This is a sub-article of a larger article that goes in depth of what we've learned from the past week's of conversations and debates around BTC.TOP CEO's Jiang Zhuoer proposed solution to the long existing development funding debate. The parent article may be found here.
After Jiang Zhuoer proposed a solution to the long existing development funding debate, there has been some very intelligent discussion on both sides. My original response to the proposal invoked some very complicated emotions. With that realization, I took about a week to hear people's perspectives and spoke with the people I respect most in this community one-on-one. I took the weekend to reflect and then discussed with the Verde team.
We wanted to compile our understanding and conclusions.
The intent is amicable. I don't believe any organization, including BTC.TOP and Bitcoin.com, had a malicious or manipulative intents when they proposed their idea. I think any claim to the contrary would require extraordinary evidence, and I think their goals are well defined and well-aligned with their business models, and I think the community agrees for the most part that this is their take at a solution to what is undoubtably a very complicated problem.
Furthermore, Jiang Zhuoer made it very clear that the original post is an open proposal and that the details are still up for discussion. I have been in planning meetings that become so long and stale that you want to just admit the situation is complicated and we will never know for certain what the best choice is--so let's just pick something and find out.
This situation is a reflection of a complicated world, and a global currency also means a global culture, and if that's not a complicated situation then I don't know what is.
Despite some conflicts of interest with well-meaning intentions, we are reasonably sure that the proposal isn't an elaborate hostile takeover. At its root, it is proposing something that we all agree on: we want to find a way to fund and facilitate development. Proposing a solution with that goal in mind is not heresy and ideas are not bad; let's not condemn people for trying to be helpful.
In line with that, Amaury's expansion on the idea is also not a malicious idea. He wants what is best for his group and he's not wrong: the people he's listed have a proven track record for the support of BCH; they're invested and I don't think they'd make bad choices rooted with malice. While this does not mean I support his idea, it also doesn't mean I don't support these people. In fact, many of these people have become my friends.
I have roughly 9 years of experience running a software business, and I am well aware that talented people do not work for free for very long (it's not even a matter of whether or not they want to--they literally reasonably cannot; our world simply does not work that way). So I empathize with Amaury's plight, and I want his problem solved. But not like this.
There are a few highly contentious topics within Jiang's proposal.
Relying on a centralized distributor of the funds.
Despite its contrast to the rest of Bitcoin's ethos, there are some genuine benefits to this methodology, and if Jiang is trying to keep things simple, then this is certainly a reasonable proposal despite its flaws.
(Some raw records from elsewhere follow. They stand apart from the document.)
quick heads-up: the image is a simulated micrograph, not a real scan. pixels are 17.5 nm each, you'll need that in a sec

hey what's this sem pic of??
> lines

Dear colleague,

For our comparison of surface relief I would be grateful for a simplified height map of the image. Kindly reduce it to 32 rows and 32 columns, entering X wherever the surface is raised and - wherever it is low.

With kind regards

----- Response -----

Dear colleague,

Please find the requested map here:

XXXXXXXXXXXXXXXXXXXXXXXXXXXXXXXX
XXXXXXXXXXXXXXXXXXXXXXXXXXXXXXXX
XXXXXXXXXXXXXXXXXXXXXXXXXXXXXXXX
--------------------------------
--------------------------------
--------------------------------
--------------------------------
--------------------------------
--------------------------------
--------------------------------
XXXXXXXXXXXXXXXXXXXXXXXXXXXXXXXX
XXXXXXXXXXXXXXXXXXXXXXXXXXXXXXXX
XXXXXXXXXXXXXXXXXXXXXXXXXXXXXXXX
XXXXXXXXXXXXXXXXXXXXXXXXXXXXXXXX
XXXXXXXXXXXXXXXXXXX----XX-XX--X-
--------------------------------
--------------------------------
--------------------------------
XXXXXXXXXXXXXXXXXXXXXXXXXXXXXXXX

a. For one, it inspires a checks/balance mechanism on development (if not controlled by the developers themselves). As Roger Ver pointed out, developers can be more efficient when there's a budget constraining them to make tough choices--within reason, of course. Without stake holders communicating demands, we can easily end up with a situation that spawned BTC's Lightning--which was certainly an interesting computer science effort, but there is more to a project's success than just solving a cool technical problem. In software development, user experience is often king.
b. Additionally, a central fund allows for future projects to apply for funding and in theory allows all projects the opportunity to make solid value proposals for funding. If this is purely a Bitcoin ABC funding plan then perhaps this benefit wouldn't be realized, but an organization to lobby allows the community to put pressure on the direction of funds. This isn't necessarily a bad thing if they're receptive and it works. It's how democracy and protesting is supposed to work... but we also know that doesn't always work either.
c. Finally, and allegedly, some organizations cannot receive anonymous donations. Which organizations and for what reasons I have not been made aware, but I choose to give them the benefit of the doubt that this can be a real constraint. A central organization is certainly not anonymous, so perhaps this alleviates this problem.
However, there are also some heavy drawbacks for a central distributor.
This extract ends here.